Computer Science Education Week, held December 4-10 this year, is an annual call to action to inspire K-12 students to learn computer science, advocate for their equity, and celebrate the contributions of students, teachers, and partners in the field. Commemorated across the country – this week gives Code Nation the opportunity to reflect on our own contributions to the field. This year’s CS Ed Week theme is CS Heroes – so we asked two of our leaders about their own journeys and the heroes that inspired them.
This year, I have taken a different approach when thinking about my CS hero as part of CS Ed Week’s annual theme. My CS hero is not just one person but a collective body of individuals who have significantly shaped my journey. Through their guidance, support, and shared passion for computer science, this coalition has genuinely impacted my life and aspirations.
Growing up in the St. Louis metropolitan area, I only had a few opportunities to learn about technology. My parents signed me up for a weekend engineering program, where my love for tech began to grow. Each session, I became more fascinated with technology and its power to bridge gaps and drive positive change. However, my undergrad experience at Jackson State University (JSU) is what truly shaped my path. At JSU, I found more than just a place to learn how to code. I discovered a community that inspired me to be the change I wanted to see in the world. It was an environment that instilled in me a sense of purpose and a calling to use technology as a catalyst for change, inclusivity, accessibility, and empowerment. This transition marked a turning point where my passion for technology merged with a solid commitment to positively impacting education and career..
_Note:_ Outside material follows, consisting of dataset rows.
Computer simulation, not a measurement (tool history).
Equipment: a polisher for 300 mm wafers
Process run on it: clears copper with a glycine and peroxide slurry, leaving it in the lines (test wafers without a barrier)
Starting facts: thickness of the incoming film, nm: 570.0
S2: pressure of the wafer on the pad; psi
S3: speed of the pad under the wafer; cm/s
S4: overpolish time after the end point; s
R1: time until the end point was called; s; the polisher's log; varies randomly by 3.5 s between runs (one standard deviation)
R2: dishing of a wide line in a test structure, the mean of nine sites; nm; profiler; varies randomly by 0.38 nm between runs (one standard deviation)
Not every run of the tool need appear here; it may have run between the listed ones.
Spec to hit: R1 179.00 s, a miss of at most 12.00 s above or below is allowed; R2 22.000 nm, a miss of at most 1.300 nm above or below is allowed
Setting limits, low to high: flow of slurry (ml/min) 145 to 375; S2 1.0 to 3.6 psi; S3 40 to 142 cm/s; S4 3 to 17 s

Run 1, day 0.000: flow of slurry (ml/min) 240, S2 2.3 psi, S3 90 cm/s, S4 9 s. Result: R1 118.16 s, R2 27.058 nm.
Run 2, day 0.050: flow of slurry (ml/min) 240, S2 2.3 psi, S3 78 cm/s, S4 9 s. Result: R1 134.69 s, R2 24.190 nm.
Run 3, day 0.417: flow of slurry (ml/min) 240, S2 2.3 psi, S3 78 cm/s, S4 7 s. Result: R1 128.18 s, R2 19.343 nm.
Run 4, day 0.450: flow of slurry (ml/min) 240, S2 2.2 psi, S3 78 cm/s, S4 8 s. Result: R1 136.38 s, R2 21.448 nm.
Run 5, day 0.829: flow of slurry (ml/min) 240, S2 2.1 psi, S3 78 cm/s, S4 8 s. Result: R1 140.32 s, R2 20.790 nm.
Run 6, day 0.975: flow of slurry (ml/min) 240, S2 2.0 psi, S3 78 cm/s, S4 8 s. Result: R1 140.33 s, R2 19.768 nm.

My professors were more than just educators. They were architects of possibility. Each having their specialty helped me quickly determine my interests in tech. This collective group of individuals encouraged me to create new paths where none existed, and looking at my career, that is what I have done.
One of my biggest takeaways from my time at Jackson State was the lesson I learned in my Computers and Society class. Being technologically proficient is about more than just algorithms. It’s bigger than that. It’s about creating an environment where everyone feels like they belong and have access to fundamental rights like a quality education and broadband internet access.
I’m incredibly grateful to the professors at Jackson State University who helped me hone my technical skills and shape my core values.